“But a police source raised the question of why the men — who had earlier been seen walking along a track near bushland off New Illawarra Rd — were at a location clearly marked as restricted Commonwealth land.” Why indeed? Were they “sightseeing,” as other Muslims discovered in sensitive areas have claimed? Will Australian police monitor the movements of these men in the future, or would that be “Islamophobic”?
“Group of five men released after police called to area near Lucas Heights nuclear reactor,” by Warren Gibbs, The Daily Telegraph, September 23, 2014 (thanks to Kenneth):
A GROUP of men triggered a security scare at Sydney’s Lucas Heights nuclear reactor yesterday after two vehicles parked about 100m from the front security gate.
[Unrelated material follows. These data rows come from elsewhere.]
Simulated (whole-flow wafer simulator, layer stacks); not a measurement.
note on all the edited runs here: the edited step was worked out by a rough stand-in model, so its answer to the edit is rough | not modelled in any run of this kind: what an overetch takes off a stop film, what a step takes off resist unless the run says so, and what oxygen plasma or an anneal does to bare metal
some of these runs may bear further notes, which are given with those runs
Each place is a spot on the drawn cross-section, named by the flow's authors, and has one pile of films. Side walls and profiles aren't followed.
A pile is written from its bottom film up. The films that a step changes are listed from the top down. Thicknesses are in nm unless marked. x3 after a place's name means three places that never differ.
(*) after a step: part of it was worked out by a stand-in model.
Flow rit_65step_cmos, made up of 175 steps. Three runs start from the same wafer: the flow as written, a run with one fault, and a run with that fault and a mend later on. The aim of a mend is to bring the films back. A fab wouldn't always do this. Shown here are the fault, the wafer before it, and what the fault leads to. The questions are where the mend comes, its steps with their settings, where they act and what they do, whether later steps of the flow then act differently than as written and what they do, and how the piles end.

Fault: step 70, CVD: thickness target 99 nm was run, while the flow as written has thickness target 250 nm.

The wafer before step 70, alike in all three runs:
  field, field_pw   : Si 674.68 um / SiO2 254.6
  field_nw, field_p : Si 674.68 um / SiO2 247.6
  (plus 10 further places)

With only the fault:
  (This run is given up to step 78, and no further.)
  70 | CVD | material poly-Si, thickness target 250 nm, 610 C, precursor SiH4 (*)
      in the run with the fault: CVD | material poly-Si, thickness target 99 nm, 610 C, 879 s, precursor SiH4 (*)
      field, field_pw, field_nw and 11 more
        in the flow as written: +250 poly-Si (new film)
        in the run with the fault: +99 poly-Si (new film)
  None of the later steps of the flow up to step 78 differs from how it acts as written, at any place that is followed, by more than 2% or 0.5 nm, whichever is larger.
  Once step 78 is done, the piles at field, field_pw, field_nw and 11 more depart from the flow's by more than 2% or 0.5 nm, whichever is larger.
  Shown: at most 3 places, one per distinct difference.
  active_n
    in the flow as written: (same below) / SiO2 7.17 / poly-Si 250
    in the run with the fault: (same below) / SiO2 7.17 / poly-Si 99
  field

The five adults, who were with two children, were interviewed by NSW and federal police for about 20 minutes after they were spotted near the highly sensitive site at 5.15pm.
Police quizzed the men about their movements, taking down particulars from each of them and checking their identifications.
After the discussions, the men were allowed to go without charge, with police warning them that Lucas Heights is a protected Commonwealth facility controlled by the Australian Nuclear Science And Technology Organisation.
But a police source raised the question of why the men — who had earlier been seen walking along a track near bushland off New Illawarra Rd — were at a location clearly marked as restricted Commonwealth land.
“That’s the most concerning question and explains why so many police raced to the scene,” the source said.
Nine News reported that at least two of the men, wearing robes, were seen praying not long after they had been stopped by police.
It is believed police warned the men that trespassing in the restricted zone was potentially an offence that carries a $2000 maximum fine and/or up to six months in jail depending on the circumstances.
A police spokesman said: “Following inquiries, all occupants of the vehicles were allowed to leave.”
The Lucas Heights facility is heavily protected and security has been progressively increased in the wake of several security scares and incidents in recent times involving bushwalkers and trail-bike riders.
One unrelated example was a terror plot involving French Islamic convert Willie Brigitte in 2003.
The facility was also the focus of the foiled Pendennis terror plot involving Australian-born terrorist Mohamed Elomar, who was photographed proudly holding the severed heads of Syrian soldiers while fighting with Islamic State militants.
He was arrested in 2005 and jailed for being the bombmaker in the Pendennis plot to blow up the nuclear reactor and the MCG.
The area is subject to restricted airspace and is bound by perimeter fencing, CCTV cameras, barriers and tyre-shredding road spikes.
A huge steel protective barrier was built over the nuclear reactor in 2004 to protect its core if an aircraft was flown into it.
Dubbed the “chip basket”, the striking 30m-long feature, the first of its kind in the world, acts as a net to catch a terrorist-piloted aircraft.
Personnel vetting, information security and technology measures are part of the security measures on the site, 31km southwest of Sydney.